Cut And Run For Senate

Kweisi Mfume, running for an open senate seat in Maryland, and advised by former Dean campaign manager Joe Trippi, is focusing his campaign on a
rapid withdrawal from Iraq.


In an e-mail solicitation, Mfume, a former congressman and NAACP leader, called the fighting in Iraq "a war without justification and apparently without end" and compared it to the Vietnam War. "It's time to get out," Mfume wrote, urging a timeframe for withdrawal.

Kweisi Mfume wants to highlight differences between his and Rep. Benjamin L. Cardin's positions on the Iraq war. In an interview, he said that by highlighting his views on Iraq, he is trying to draw the first in a series of contrasts with Rep. Benjamin L. Cardin, another candidate for the Democratic nomination.


Cardin himself voted against the war resolution, but is against abandoning Iraq now that we're involved.

This seems like a smart strategy for Mfume, to attract white suburban support in the primary. It might also work in the general election in a state as Democratic as Maryland.

However, I think it would backfire on the Democratic Party as a whole if the party were to become identified with quitting Iraq prematurely. Right now, there is increasing support in the polls for withdrawing from Iraq. I believe some of this support represents "magical thinking" under the supposition that a withdrawal would stem our losses and have no negative consequences. But if it did take place, and the highly negative outcome that most experts anticipate would result from an immediate withdrawal occurred, those who championed the policy would suffer scorn in the long term.
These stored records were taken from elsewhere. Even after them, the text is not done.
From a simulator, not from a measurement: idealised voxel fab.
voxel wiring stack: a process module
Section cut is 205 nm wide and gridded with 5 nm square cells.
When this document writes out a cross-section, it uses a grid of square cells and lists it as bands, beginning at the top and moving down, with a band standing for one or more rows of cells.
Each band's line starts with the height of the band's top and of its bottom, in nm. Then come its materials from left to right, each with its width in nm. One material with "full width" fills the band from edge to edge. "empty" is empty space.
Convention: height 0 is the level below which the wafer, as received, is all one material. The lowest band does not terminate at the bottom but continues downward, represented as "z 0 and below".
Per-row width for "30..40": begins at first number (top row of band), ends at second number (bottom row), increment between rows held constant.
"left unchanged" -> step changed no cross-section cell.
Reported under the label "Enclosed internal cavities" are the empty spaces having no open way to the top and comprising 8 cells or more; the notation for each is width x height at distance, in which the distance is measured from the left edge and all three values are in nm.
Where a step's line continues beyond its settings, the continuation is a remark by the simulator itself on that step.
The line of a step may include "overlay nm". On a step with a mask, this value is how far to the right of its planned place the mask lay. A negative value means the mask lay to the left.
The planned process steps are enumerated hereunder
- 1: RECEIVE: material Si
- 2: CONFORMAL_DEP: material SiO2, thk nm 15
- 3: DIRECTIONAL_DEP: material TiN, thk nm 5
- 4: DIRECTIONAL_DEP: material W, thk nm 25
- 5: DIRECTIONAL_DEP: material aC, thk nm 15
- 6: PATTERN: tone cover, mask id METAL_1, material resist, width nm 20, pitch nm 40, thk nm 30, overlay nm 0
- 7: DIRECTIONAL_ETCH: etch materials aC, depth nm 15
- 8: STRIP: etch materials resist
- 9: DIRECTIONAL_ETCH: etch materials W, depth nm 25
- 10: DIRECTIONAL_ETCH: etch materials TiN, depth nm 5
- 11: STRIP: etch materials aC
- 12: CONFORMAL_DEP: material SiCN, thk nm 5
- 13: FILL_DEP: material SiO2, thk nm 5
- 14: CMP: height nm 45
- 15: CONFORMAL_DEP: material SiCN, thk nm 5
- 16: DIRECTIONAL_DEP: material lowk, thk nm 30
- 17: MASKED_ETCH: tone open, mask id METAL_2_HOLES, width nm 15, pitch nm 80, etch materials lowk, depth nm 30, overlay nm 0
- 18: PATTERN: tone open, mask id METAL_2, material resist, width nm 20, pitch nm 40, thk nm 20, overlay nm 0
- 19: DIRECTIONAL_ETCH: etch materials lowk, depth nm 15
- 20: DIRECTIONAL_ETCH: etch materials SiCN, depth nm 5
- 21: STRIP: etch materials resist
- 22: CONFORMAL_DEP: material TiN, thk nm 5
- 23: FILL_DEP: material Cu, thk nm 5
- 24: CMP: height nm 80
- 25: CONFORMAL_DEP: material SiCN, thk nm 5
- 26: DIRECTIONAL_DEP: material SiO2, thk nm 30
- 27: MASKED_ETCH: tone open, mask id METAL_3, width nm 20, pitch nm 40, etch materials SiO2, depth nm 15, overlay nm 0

Posted by rickheller at August 26, 2005 03:18 PM
Comments

Well, we'll see whether this is a smart move to attract suburban white primary voters, won't we? Especially if his primary opponent takes pains to criticize this "magical thinking" as you put it.

I think we need to see more detailed measuring about the true nature of support for "withdrawal" from Iraq. I mean, everyone is in favor it in the abstract, the real questions are over how and when. In the absence of measures of these hows and whens behind support for withdrawal, it seems to me to be a mistake to read such poll number moves as anything other than an increased perception of how difficult a task it is that the President has committed us to...

IMO, President Bush deserves criticism for either underestimating or underexplaining the cost and scope of this policy of preemption. Most Americans either feel or wish that this was unecessary, and would rather not have to deal with it.

Posted by: bk at August 26, 2005 03:58 PM

Yes, everyone is in favor of withdrawal as long as there are no bad consequences--except perhaps for a small number of conservatives who would like permanent bases in Iraq from which to threaten Iran.

It would be useful to ask a question like, would you favor withdrawal from Iraq even if the result was that the insurgents take over the country. I'm not sure how to word it properly, because I don't like to have a question with a premise that some may not accept (i.e. some things that American troops are the problem, and if we withdrew, the insurgents would lay down their arms and join the political process).

Still, I think it's a valid question. If we asked that question of Americans in 1972, many would have said yes, they wanted American troops out even if the result were the communist victory which eventually took place.

Posted by: rickheller at August 26, 2005 04:50 PM

Since Bush isn't going to withdraw from Iraq in the short term, this may be a successful strategy. Mfume can advocate rapid withdrawal with impunity, with Bush as his backstop.

In other words, the badness of this idea will never be proven as long as Bush ignores it, which I imagine he will.

Posted by: Henry Woodbury at August 26, 2005 05:01 PM

Rick's right. I tend to think there is a vast gulf between what people will tell a pollster - especially when the question is carefully loaded ("do you think America should end the routine deaths of its soldiers by ending its illegal occupation of Iraq?") - and the conclusion they reach when their answer actually matters. If the democrats become the party of "cut and run" - no doubt the goal of the latest Kos offensive - they'll have hit rock bottom.

Posted by: Simon at August 26, 2005 05:44 PM

Of course, that'll only work for him if many suburban MD voters are cut-and-run. Some are, no doubt, but like everywhere else, the 'burbs tend to be less liberal. I'd characterize them as largely left-leaning centrist, which means he's doomed (IMHO good, Mfume's no centrist) (I used to live in his House district).

He may even have trouble in Baltimore due to scandals over how he ran the NAACP.

Posted by: Jon Kay at August 27, 2005 12:48 AM

The argument between Cardin and Mfume is moot...

Michael Steele is going to win!

;)

Posted by: Mathew Pruitt at August 27, 2005 11:31 AM

This seems like a smart strategy for Mfume, to attract white suburban support in the primary. It might also work in the general election in a state as Democratic as Maryland.

Must we be so cynical as to assume that Mfume's position is based on the need to attract white suburban support, rather than his actual views and principles?

(Well, he's a politician, so cynicism is probably the right assumption.)

Posted by: Oberon at August 27, 2005 06:19 PM

I sense too that a cut and run position will hurt the Dems as well and lessen the blow that the GOP would otherwise take on this issue.

Gen Wes Clark was here in Wisconsin the other day raising money for Democrats and was asked about Russ Feingold's proposal on Iraq. Clark was very diplomatic in rejecting it saying that setting a deadline for withdrawing would be a bad idea.

If I remember correctly that was essentially the position Paul Hackett took in Ohio and came very close to winning in a largely Republican district. If the Dems want as many seats to come their way on election day, they need people running like Clark and Hackett.